Pirates kidnap 12 crew from Swiss cargo ship MV Glarus off Nigeria

Massoel Shipping bulk carrier MV Glarus was transporting bulk wheat from Lagos to Port Harcourt

A gang of pirates took hostage 12 crew members of a Swiss cargo ship they attacked in Nigerian waters on Saturday, September 22, the vessel’s operator said.

Massoel Shipping said its bulk carrier MV Glarus, with 19 crew, came under attack early Saturday morning as it transported bulk wheat from Nigeria’s commercial capital Lagos to the southern oil hub of Port Harcourt.

During the attack, around 45 nautical miles southwest of Bonny Island, “the pirate gang boarded the Glarus by means of long ladders and cut the razor wire on deck to gain access to the vessel and eventually the bridge,” the company said in a statement sent to AFP.

“Having destroyed much of the vessel’s communications equipment, the criminal gang departed taking 12 of the 19 crew complement as hostage,” it added.

Massoel spokesperson Patrick Adamson told AFP it was the second largest number of people taken from a ship in the oil delta southeast of Nigeria this year.

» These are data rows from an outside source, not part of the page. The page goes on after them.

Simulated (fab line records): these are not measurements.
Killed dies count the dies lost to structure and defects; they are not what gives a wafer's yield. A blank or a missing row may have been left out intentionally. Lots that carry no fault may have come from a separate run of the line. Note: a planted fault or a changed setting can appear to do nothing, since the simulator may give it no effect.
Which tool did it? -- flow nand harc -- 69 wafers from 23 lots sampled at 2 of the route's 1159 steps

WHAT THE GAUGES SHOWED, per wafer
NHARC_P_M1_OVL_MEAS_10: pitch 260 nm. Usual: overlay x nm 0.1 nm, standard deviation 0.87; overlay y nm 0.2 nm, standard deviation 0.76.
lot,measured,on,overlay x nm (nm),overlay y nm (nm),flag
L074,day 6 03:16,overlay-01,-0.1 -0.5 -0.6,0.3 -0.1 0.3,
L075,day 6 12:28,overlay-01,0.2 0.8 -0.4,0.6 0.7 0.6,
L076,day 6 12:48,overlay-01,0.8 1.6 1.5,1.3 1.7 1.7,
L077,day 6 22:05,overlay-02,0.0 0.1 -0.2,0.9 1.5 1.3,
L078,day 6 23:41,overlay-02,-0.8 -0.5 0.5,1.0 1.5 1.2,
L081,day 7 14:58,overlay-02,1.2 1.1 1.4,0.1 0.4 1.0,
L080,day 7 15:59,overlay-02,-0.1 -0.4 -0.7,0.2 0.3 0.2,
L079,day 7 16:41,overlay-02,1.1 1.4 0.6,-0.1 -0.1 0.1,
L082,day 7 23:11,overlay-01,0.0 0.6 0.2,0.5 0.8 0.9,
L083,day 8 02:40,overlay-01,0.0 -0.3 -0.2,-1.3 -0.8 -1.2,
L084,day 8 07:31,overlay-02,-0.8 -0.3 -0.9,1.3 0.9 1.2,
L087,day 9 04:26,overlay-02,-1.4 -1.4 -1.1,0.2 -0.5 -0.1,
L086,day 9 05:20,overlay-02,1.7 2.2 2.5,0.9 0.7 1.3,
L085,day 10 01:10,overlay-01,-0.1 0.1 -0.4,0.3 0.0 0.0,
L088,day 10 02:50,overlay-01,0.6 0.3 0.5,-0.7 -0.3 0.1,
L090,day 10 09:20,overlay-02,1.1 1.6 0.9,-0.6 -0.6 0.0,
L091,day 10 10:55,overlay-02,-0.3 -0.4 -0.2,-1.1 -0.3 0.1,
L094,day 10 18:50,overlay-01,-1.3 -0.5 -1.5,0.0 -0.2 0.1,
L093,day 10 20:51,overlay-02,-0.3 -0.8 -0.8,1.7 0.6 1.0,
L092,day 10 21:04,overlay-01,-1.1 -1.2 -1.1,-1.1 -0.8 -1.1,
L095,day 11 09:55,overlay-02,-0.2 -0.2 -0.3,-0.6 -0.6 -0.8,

“Pirates usually don’t make contacts in the first 48 hours, so we don’t have any news on that,” he added.

For safety reasons, neither the identities nor nationalities of the hostages would be released, he said.

The Geneva-based shipping company said “all the appropriate authorities have been notified” and specialists have been called in to “secure the speedy and safe release of those being held.”

“Families are being kept closely informed of the situation,” it said, without providing details on the nationalities of the kidnapped crew members.

Switzerland’s foreign ministry said it “has been informed of the attack on Glarus, a vessel sailing under a Swiss flag along the Nigerian coast.”

The Swiss Maritime Navigation Office was in contact with the vessel’s operator, it added.

More than 60 crew were reported kidnapped last year in waters off Nigeria, Africa’s leading crude producer, although many attacks are not reported.

Piracy in the west Africa region increased in the first quarter of 2018, according to the International Maritime Bureau. Oil-rich and absent a significant naval presence, the Gulf of Guinea provides ample opportunity for pirates seeking to exploit tankers.

In May, China sent its guided-missile frigate Yancheng to Nigeria for the multinational Exercise Eku Kugbe in the Gulf of Guinea, the first time China has participated in the exercise. Eku Kugbe focuses on piracy and regional threats to shipping and involved 12 ships from the Nigerian Navy and one each from Cameroon, Ghana, Togo, France, Portugal and China.

China is Nigeria’s second-biggest trading partner and Chinese state-owned companies China National Offshore Oil Company, PetroChina, and Sinopec all have investments in Nigeria.

The naval exercise was sponsored by the Economic Committee of Central African States, and the Economic Community of West African States, both of which have strengthened maritime security initiatives in recent years. ECOWAS received surveillance and logistical equipment from Germany to combat piracy in May.

Eku Kugbe is separate from the U.S.-led Obangame Express 2018, which took place in late May and early June and involved more than 20 African countries.